Wow, I haven't seen those ATS Cookie Cutter wheels on a 911 in a while. They sure do make the car look different - makes the back look longer. To me, it makes the car look "cheaper". The Fuchs wheels are much better looking and fit the curvy body style.

I have a friend who purchased his 993 Turbo using the European Delivery Program. He ordered his car through the local dealership and specified European Delivery.

He took his family to Europe for a vacation. He picked up his car at the factory, was given a factory tour and was able to meet the man who built the engine for his car! He drove all over Europe, then took it to the port for the journey to the US. His car was then delivered to his home, where he accepted the car.

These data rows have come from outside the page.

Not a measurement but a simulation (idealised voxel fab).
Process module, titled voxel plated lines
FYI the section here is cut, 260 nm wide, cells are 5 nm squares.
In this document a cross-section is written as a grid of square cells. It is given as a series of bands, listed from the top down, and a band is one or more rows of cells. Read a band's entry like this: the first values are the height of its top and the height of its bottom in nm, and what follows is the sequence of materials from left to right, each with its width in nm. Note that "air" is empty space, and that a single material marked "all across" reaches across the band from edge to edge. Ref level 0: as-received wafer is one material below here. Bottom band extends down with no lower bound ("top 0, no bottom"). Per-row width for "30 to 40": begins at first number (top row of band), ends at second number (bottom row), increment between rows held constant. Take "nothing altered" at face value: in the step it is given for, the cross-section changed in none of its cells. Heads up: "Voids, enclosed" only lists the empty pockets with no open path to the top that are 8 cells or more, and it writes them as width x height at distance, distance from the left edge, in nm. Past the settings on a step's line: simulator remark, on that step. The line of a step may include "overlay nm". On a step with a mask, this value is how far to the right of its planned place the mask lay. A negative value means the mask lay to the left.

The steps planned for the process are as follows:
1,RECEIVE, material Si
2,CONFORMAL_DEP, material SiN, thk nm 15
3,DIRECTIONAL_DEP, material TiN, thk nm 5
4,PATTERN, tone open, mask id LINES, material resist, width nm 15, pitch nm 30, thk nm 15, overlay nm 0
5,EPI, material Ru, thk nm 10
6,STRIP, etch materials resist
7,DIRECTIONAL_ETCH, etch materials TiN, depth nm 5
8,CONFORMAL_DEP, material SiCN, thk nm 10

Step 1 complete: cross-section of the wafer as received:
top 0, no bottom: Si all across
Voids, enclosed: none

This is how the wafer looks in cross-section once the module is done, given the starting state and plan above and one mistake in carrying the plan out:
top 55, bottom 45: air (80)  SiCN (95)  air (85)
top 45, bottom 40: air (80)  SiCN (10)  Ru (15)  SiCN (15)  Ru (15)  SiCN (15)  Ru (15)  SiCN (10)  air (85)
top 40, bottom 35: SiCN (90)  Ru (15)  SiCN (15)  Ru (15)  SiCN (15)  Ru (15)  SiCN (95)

That was before I was in the auto business. Since then, I did find out the only major drawback to buying through this program. The manufacturer sets up the transportation, but they are not responsible for anything that happens to the car. If it's damaged in transit, the transportation company is responsible. The car is put on the ship as a used car and then imported to the US. The shipping company is shipping a used car to the US for you. They are not shipping the car to the US for the manufacturer.

If damages, you will get your car fixed, but having prior bodywork on a Porsche is not desirable and will hurt the value of the car. Most likely, there will be a mark on the car history. Also, if the frame is bent or suspension damaged, the car may never drive right.

If you bought the car in the traditional way, you would receive a "perfect" car. If damaged in transit, you would be told about the damage (here in CA, anything over $500 in "lot damage" must be disclosed). You could reject the car or if you wanted to buy it, you could negotiate a lower price.